According to the Google, gentrification is “the process of renovating and improving a house or district so that it conforms to middle-class taste.” It’s a popular term that’s been thrown about a lot lately, especially as many millennials choose to make their homes in urban areas all around the United States (though that may be changing). Here in Atlanta, countless neighborhoods are marching toward gentrification, and as it turns out, so are some of our favorite mountain bike trails.
A Little Background
Atlanta is known as the “city in a forest” thanks to a nearly continuous canopy of tree cover that blankets the city. Compare the 49.8 inches of precipitation Atlanta receives each year to Seattle which receives just 34.1 inches, and you start to understand how unique Atlanta is among large cities.

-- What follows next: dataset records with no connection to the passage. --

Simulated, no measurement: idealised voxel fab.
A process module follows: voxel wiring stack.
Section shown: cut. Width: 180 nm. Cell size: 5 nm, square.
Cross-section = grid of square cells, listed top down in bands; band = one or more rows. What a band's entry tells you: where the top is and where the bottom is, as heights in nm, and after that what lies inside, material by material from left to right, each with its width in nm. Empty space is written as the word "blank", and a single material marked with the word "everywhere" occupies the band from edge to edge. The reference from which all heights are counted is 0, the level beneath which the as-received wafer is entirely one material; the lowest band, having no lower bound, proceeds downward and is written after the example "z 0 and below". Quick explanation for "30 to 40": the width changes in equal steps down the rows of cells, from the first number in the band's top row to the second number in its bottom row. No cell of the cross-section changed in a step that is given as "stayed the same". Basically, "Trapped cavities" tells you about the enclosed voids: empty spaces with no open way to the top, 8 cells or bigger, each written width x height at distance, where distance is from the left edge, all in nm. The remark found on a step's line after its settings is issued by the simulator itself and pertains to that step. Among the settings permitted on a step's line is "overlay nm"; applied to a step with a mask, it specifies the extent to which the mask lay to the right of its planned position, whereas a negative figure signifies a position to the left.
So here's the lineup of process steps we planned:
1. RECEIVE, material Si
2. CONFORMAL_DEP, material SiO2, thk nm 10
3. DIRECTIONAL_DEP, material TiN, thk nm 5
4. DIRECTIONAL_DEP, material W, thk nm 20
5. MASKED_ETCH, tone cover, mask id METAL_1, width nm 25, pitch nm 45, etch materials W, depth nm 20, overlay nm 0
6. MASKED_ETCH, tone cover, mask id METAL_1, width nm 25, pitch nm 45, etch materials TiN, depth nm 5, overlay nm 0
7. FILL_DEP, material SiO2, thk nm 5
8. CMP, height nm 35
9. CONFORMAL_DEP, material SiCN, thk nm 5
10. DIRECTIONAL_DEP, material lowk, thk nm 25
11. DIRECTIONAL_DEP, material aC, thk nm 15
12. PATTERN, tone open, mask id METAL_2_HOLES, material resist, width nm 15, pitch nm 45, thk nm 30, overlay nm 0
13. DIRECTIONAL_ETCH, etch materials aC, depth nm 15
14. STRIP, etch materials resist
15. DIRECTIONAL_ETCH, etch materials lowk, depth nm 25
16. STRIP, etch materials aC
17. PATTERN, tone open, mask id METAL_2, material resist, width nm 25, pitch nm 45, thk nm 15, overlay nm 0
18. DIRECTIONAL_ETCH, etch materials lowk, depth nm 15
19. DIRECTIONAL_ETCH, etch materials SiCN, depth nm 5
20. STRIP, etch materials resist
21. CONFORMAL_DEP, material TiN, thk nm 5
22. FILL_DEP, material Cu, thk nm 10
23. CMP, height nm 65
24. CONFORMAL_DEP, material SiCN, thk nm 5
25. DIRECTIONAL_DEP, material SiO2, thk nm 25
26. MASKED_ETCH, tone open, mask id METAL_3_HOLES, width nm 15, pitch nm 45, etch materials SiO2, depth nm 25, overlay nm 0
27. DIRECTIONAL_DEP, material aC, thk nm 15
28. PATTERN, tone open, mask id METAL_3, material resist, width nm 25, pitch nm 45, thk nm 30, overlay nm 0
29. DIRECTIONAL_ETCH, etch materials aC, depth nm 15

Running underneath the canopy are countless creeks and streams, slicing through the city, shaping the topography into rolling hills and hidden coves. The result is pockets and ribbons of land scatter throughout the city that are either too steep or too low-lying to be used for houses or buildings.
But don’t assume these open tracts are underutilized; on the contrary, residents prize these open spaces–no matter how unofficial the no-man’s land might be–for their beauty, solitude, and yes, recreation. Now, I’m talking about mountain biking.
The urban mountain biking scene in Atlanta is fairly vibrant, with mountain bikers, mostly on the east side of town, riding and connecting random bits of singletrack together. Many of these singletrack trails started out as social trails created by hikers and in many cases, the bikers themselves, and miraculously one rarely hears of any user conflicts. Atlanta truly is a city too busy to hate.
Trail Gentrification in Atlanta
It would be disingenuous to claim the mountain bikers living in Atlanta are anything but middle class, in many cases living in the very neighborhoods that have been gentrified over the years. But as far as trail users go, mountain bikers are sometimes treated as dirt bagging, second-class citizens. At the very least, mountain bikers are often an underrepresented group in many urban areas.
With new residents flooding into the city of Atlanta, due in part to the current urban-living renaissance, there seems to be a demand for more polished recreational paths where one would be comfortable jogging with a stroller or roller blading for exercise. In fact, one of the most well-known, transformative projects currently underway in Atlanta is the Beltline trail, a paved path that will eventually circle the inner core of the city. Residents love the Beltline, which is obvious to anyone who has visited on a weekend only to find joggers and bikers practically elbowing one another for position.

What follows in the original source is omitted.